Lyn Goodear has made people her profession. She’s the CEO of the Australian HR Institute (AHRI) as well as the Secretary General and Treasurer of the Asia Pacific Federation of Human Resource Management.
Lyn joined AHRI in 2005 as National Manager of Professional Development and was appointed to the role of CEO five years ago. She previously held leadership and lecturing roles at Deakin University and South West Institute of TAFE. She has worked in accounting within the mining and engineering industries, both within Australia and the United States, and has run her own consulting business.
Lyn has a Bachelor of Business and a Master of Education (Leadership and Management). She is an alumnus of the Mt Eliza Business School Leadership Program and the Advanced Human Resources Executive Program of the Ross Business School in Michigan, USA. Reflecting on her passion for learning, Lyn shared, “I am a bit of a lifelong learning advocate.”
With such a wealth of experience to share with our students, Lyn is a valuable addition to our Industry Guest Lecturer lineup. We’re also delighted to welcome AHRI as an Industry Partner.
Australian HR Institute
AHRI is the professional association for human resource practitioners in Australia, with around 20,000 members. AHRI seeks to bring clarity to the HR profession, both by defining good HR standards and practice expectations for practitioners, and by communicating those to employers. It operates with one eye on the future, knowing that tomorrow’s workforce may look radically different from today’s.

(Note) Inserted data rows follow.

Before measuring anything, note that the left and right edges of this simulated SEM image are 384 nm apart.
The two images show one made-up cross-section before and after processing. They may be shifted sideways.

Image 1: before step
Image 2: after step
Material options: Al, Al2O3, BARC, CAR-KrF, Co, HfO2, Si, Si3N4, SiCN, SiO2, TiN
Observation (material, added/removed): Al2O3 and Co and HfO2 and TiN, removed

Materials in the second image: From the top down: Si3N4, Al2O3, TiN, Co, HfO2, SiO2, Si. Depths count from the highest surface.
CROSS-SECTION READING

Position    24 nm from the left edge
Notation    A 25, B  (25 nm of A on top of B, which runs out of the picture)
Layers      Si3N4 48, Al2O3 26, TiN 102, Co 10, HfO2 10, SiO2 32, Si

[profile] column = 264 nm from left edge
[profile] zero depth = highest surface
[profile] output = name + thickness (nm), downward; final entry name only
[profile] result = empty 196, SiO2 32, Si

As a member of the Asia Pacific Federation of Human Resource Management and the World Federation of People Management Associations, AHRI belongs to a global network of HR associations that enables the open sharing of research and issues affecting the business of human resources worldwide.
The Future of Work
A recent survey undertaken by AHRI found that 80 per cent of its members think that huge technological changes will affect the working landscape within the next one to 10 years; another 12% think that change is already upon us. That has implications at every level of business, and human resources have an integral role to play in the transition. The concept of technological unemployment and ensuing social and economic changes mean that business leaders, in partnership with their HR practitioners, will have to make big decisions about their workforces. Lyn sees the creation of a humanitarian framework in which the new world of work can exist as instrumental. She explained, “I think it's inevitable that much of the work that we do today is likely to be done in other ways in the future. The opportunity there is that we can partner with the business in the decisions around what we automate, when we automate it, and how we automate it.”
While there’s a challenge there, Lyn believes it’s equally an opportunity. “The flip is that automation could offer an abundance of opportunities and free us up to be more effective in the workplace.” Lyn says that the key is to be part of the decision making and frameworks. “Don’t just let it happen,” she says.
Education, Lyn believes, will become increasingly critical in this environment. A focus on diversity and depth of skills
Overall, Lyn is positive about the coming changes. Whether it’s self-driving cars, automated news services or disruptive brands like Uber or Amazon, she believes that there are countless opportunities to apply new technologies and add value. “Organisations are driven to be competitive and to be sustainable, and complacency is a recipe for failure. Competition does amazing things,” says Lyn.
Clearly at the forefront of the changing workplace, Lyn’s practical insights will be of value to AIB students. We warmly welcome her on board as an Industry Guest Lecturer.